Russell Maliphant presented five stunning works as part of his Still Current at Sadler's Wells this weekend. Working in collaboration with his lighting designer, Michael Hulls, Maliphant believes that movement and light combine to create a whole that is more powerful than either alone. This enables the audience to have a central focus from which to expand imaginatively. It is extremely difficult to achieve this.
His first offering was Still, danced by Dickson Mbi. This fusion of light and movement – just the right amount of movement – was as if an Op Art painting had turned into a performance. At one point, the Op Art effect gave way to a flicker, like an old film. The eyes were drawn to the human figure at the centre whose solidity and slower pace anchored the mind. There was a contrasting moment when the dancer moved and the light was still.
Traces drew upon Maliphant's interest in capoeira, a Brazilian martial arts form incorporating acrobatics and dance. This wasn't immediately evident, as the first performer entered the stage carrying a cane, accompanied by, perhaps, church bells chiming rhythmically. Was this a blind man feeling his way? The tempo began to build as a second and third man both entered with canes. The dance was transformed into a martial display as the three did the same movements in unison, and the church peeling mutated into a pulsating crescendo. There are many ways to explore three bodies dancing: if each does different steps simultaneously, the effect can be fugal or, in less accomplished hands, visually confusing.

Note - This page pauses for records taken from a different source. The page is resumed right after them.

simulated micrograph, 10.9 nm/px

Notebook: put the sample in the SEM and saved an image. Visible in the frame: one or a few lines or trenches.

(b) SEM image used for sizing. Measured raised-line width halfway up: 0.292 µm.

Maliphant knows that as a choreographer, the movements must suit the body of the dancer, but each body will change the meaning of the dance. He has worked with Sylvie Guillem previously and now works with Carys Staton. In Two, Carys Staton is enclosed in a box of light and her long, rounded movements fill the space. I thought that Sylvie Guillem's angular movements made the box feel like a prison cell, whereas Carys's offered a contrast between circle and square.